Wednesday, July 18, 2007

Government has failed in promoting sustainable travel

The front page of today's Independent will hopefully shame Gordon Brown's government into reversing the shocking trends reported in travel over the past 10 years. Since Labour came to power in 1997, the cost of car travel has actually dropped by 10 per cent while travelling by train costs 13 per cent more now than back then, and bus travel has risen six per cent during that period. If you go back 30 years, the picture is even bleaker, as successive governments woeful mismanagement of the public transport sector has seen prices rise by over 50 per cent for both trains and buses.
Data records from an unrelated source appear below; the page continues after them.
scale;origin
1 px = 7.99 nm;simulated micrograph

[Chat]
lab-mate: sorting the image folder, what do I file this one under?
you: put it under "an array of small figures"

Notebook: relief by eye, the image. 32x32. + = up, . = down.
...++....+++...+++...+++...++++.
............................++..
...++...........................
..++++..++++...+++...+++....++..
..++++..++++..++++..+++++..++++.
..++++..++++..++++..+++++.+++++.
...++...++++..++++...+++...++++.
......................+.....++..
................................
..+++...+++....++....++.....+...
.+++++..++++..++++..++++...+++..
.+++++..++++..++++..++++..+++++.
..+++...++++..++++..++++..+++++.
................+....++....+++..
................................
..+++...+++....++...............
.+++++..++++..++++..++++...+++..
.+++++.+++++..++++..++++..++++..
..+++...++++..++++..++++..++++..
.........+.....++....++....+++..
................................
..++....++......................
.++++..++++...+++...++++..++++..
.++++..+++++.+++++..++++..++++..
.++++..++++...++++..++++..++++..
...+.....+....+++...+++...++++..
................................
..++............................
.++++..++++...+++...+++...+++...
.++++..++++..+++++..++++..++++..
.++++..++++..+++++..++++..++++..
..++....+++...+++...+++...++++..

The big question for Gordon Brown is this - will you continue to muddle along allowing yourself to be restricted by existing frameworks, many of which have been put in place by business, or will you have the guts to tear things up and start again? People keep moaning about the trade unions from 30 years ago, but the bald facts are that it is now business that is out of kilter, and needs reigning back in. Of course, if our electoral system wasn't so skewed to producing authoritarian, unaccountable governments, we might have avoided most of this mess simply by electing governments that produced a more balanced - and therefore sustainable - policy over a long period of time. That's the irony of the argument about PR letting in extremists - the fact is, PR forces compromise and checks and balances. Now I'd have thought both are better for democracy than the likes of Thatcher and Blair ruling with no regard for anyone else.